With the academic year beginning on June 12, parents are thronging bookshops across the district as students begin to settle in their new classes. Almost every bookstore and stationery worth their name are witnessing heavy rush. This is despite the heatwave prevailing in the region and the schools opening five days ago.
Vijayawada: Parents feel the pinch in new academic year
One can see a size able number of people, both from Vijayawada and other parts of the district, trying to get their orders met at stationery at Eluru Road, I-Town and at Lenin Centre. As of Monday, government textbooks were not available In the market, though schools reopened on June 12.
There are a total number of 4,532 schools in the district, of which 3,157 are state-run and the remaining private. As per the last academic year, the district had 6,05,716 students of which 2,61,717 were students of government schools and 3,43,999 in private schools in the district. This year, admissions in all government schools are reaching their capacity while private schools are still taking in students.
At the beginning of the academic year, almost every student requires books worth Rs. 2,000 to Rs. 3,000. Parents say that every year, they are forced to shell out more on their children’s stationery. This is particularly hard on the middle and lower middle classes.

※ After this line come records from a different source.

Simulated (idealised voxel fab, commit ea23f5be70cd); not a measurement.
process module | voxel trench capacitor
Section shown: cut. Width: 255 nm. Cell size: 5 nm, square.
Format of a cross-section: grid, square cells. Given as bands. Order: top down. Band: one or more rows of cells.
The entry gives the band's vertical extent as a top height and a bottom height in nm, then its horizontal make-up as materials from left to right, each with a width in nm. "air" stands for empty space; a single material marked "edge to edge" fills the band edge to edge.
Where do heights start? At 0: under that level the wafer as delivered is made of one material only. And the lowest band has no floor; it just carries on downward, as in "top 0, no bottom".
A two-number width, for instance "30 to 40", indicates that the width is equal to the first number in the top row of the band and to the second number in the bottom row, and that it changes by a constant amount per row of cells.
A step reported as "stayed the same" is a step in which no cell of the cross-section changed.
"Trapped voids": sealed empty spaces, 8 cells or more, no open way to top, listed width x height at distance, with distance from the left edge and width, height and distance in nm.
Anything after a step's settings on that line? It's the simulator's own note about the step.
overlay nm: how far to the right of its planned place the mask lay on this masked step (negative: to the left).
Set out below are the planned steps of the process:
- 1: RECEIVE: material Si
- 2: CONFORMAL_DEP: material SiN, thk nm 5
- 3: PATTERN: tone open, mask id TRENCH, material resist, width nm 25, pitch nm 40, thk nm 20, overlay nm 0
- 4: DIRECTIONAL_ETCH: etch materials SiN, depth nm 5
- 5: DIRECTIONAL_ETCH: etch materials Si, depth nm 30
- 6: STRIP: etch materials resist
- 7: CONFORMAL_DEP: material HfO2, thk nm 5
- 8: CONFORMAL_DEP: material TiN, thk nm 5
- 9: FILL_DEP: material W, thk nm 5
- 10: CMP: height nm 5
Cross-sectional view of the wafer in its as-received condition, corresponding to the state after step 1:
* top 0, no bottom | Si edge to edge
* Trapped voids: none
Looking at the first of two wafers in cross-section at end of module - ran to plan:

The middle and lower middle classes also have to cope with private and corporate schools who demand anything between Rs. 3,000 and Rs. 15,000 for the books and other material like uniforms, tie, belt etc. Though this is a clear violation of government orders and regular warnings of the education department officials, these schools continue with the practice. A private employee A. Ramachandra Rao of Yanamalakudiru said that both his children are studying in a private school. “The school has collected Rs. 3,700 for my child in Class III and Rs. 3,000 for the one in Class II. This is the scenario every June, when parents have to not only shell out money for books, uniforms etc, but also hefty school fees, term fees and so on,” he said.
Students Federation of India district president Kotababu stated that the sale of books in schools is a clear violation of norms and the government has to take strict action against any school that does this. “Sales of books has decreased by 50 per cent this year, as almost all schools are selling the notebooks and textbooks in the campuses,” said Sk. Saleem, who runs a bookstore at Alankar Centre.